Roman Polanski, a French-Polish film director, is facing a new attempt to extradite him to the U.S. over his 1977 conviction for a child sexual abuse case after Polish government officials announced on Tuesday that they would appeal a court decision barring Polanski’s deportation to the U.S.

Poland’s justice minister and chief prosecutor, Zbigniew Ziobro, said on Tuesday that he has decided to appeal to the Polish Supreme Court over the ruling, claiming it doesn’t comply with the extradition agreement between the United States and Poland.

In 1977, Polanski pleaded guilty in Superior Court in California to having sex with a 13-year-old girl but then fled to Europe the night before his sentencing. In October 2015, Judge Dariusz Mazur in Krakow, Poland, said the court would not extradite the filmmaker to the U.S.

Ziobro, who came into office in November, said that the judge in case was biased.

“Everyone is equal before the law,” Ziobro told PolskieRadio.

The justice minister believes that the Oscar-winning filmmaker did not receive sufficient punishment. Polanski was in a U.S. jail for just 42 days before fleeing to Europe and was held in Switzerland for a year in 2009 before Swiss government officials decided not to extradite him.

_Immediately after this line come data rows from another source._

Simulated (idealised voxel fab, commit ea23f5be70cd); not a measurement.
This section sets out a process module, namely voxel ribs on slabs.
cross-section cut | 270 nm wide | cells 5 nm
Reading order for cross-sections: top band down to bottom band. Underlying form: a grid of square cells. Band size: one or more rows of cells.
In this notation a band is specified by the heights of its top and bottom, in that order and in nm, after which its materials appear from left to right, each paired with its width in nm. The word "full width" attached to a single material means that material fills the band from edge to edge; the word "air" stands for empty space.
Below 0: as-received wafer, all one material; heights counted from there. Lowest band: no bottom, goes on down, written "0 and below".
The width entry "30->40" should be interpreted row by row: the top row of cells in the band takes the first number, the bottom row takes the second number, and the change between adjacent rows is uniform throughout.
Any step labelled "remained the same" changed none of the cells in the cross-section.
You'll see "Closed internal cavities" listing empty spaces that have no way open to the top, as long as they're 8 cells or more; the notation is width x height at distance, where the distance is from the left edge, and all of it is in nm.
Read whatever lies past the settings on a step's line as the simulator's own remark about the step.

One of Polanski’s lawyer’s Jan Olszewski commented on Ziobro’s new appeal.

“We had been expecting the minister to do it,” Olszewski told TVN24, a Polish T.V. network.

Polanki, 82, usually resides in France, where he is safe from extradition. The film director, who has dual French and Polish citizenship, is currently living at his home in southern Poland, preparing for a film based on the Dreyfus Affair.